Court Grants University of Michigan AD’s Summary Judgment Motion

Oct 23, 2009

A federal judge from the Eastern District of Michigan has effectively dismissed the claim of a sports talk radio host, who claimed that University of Michigan AD William C. Martin had him fired by the radio station after he made disparaging comments about the school.
However, the court declined to grant Martin’s motion for sanctions.
Plaintiff David Shand was employed as a broadcaster in 2003 by a radio station, WTKA-AM 1050 (WTKA) in Ann Arbor, Michigan, until he was terminated in April 2007. For much of his tenure, he served as the primary host of “In the Locker Room With David Shand,” which featured overall conversations, discussions, interviews, and listener commentary about sports in general.
According to Shand, the format of his show was designed for him to be controversial and provocative, while the role of his co-host would serve as the more mature and reasoned voice on the program. Shand suggested that the relationship between radio station and the Athletic Department became strained because of some on-air comments that he made about a professor at the University of Michigan. He also claimed that some Athletic Department employees had expressed their discontent with him over some of his “on-the-air” comments which touched upon his divorce from one of their fellow-employees.
WTKA representatives Brian Cowan and Robert Bolak said they fired Shand because the station received complaints about his controversial comments and because of they feared that WTKA would incur liabilities because of those comments.
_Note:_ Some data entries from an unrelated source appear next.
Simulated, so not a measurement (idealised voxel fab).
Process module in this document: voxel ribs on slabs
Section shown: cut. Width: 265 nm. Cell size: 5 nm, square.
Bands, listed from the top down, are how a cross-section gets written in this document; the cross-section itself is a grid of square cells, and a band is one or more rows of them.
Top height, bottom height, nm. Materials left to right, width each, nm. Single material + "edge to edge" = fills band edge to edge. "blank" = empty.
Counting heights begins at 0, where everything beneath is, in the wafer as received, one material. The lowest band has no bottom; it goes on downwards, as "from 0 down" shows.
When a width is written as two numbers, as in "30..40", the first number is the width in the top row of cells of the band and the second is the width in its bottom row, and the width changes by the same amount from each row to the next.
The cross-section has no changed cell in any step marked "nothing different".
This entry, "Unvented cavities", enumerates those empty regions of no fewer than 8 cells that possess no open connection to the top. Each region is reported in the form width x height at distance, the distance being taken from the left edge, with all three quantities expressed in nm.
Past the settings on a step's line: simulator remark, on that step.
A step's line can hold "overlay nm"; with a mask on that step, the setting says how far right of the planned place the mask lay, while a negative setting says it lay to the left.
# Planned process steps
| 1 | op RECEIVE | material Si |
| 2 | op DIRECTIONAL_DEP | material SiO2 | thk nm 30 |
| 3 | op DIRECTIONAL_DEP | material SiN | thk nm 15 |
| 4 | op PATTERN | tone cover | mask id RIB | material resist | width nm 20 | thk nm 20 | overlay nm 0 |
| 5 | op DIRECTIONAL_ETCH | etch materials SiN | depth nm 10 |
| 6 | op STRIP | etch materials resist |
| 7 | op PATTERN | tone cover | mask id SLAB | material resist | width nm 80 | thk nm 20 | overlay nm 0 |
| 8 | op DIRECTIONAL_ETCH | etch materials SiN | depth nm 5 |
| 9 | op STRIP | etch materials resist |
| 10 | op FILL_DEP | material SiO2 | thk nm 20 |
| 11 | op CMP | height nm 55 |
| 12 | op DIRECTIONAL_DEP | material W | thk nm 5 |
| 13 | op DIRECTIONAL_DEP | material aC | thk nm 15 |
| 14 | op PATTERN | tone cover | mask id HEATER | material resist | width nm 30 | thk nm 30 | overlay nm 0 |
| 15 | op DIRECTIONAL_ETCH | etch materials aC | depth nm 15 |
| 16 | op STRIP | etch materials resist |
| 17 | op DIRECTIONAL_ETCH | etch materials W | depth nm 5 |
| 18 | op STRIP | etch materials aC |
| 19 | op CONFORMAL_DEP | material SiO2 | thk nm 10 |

Shand countered that these explanations were untrue, pointing to Martin, who allegedly threatened the WTKA management with the termination of its broadcast rights for UM football games unless its controversial employee was fired. Shand bases his charges on the strength of (1) an anonymous call that he allegedly received, which presumably supports this claim about Martin, and (2) certain conversations that he and his wife had with Cowan.
In response to Shand’s lawsuit. Martin filed (1) a motion for summary judgment and a motion for sanctions. In support of his motion, Martin challenged the accuracy and validity of the accusations.
In examining both sides, the court noted that a key consideration rested on whether there was a civil conspiracy, which the court defined as “an agreement between two or more persons to injure another by unlawful action. … All that must be shown is that there was a single plan, that the alleged coconspirator shared in the general conspiratorial objective, and that an overt act was committed in furtherance of the conspiracy that caused injury to the complainant.”
The court continued that Shand “has failed to proffer any credible evidence that a conspiracy actually existed between Martin, Cowan, and Bolak. Shand argues-without corroboration-that the order of the Court on May 28, 2008 which denied Martin’s motion to dismiss establishes that there was a civil conspiracy and thus makes it the law of this case. However, the text of this judicial order is clear, in that Shand’s allegations were “facially sufficient to support a claim under § 1983 that he engaged in state action.” (emphasis supplied). Although Shand’s claims were sufficient at that time to survive a dispositive motion prior to the completion of discovery, he must, at this stage in the litigation, proffer a sufficiency of evidence with which to survive Martin’s dispositive motion.”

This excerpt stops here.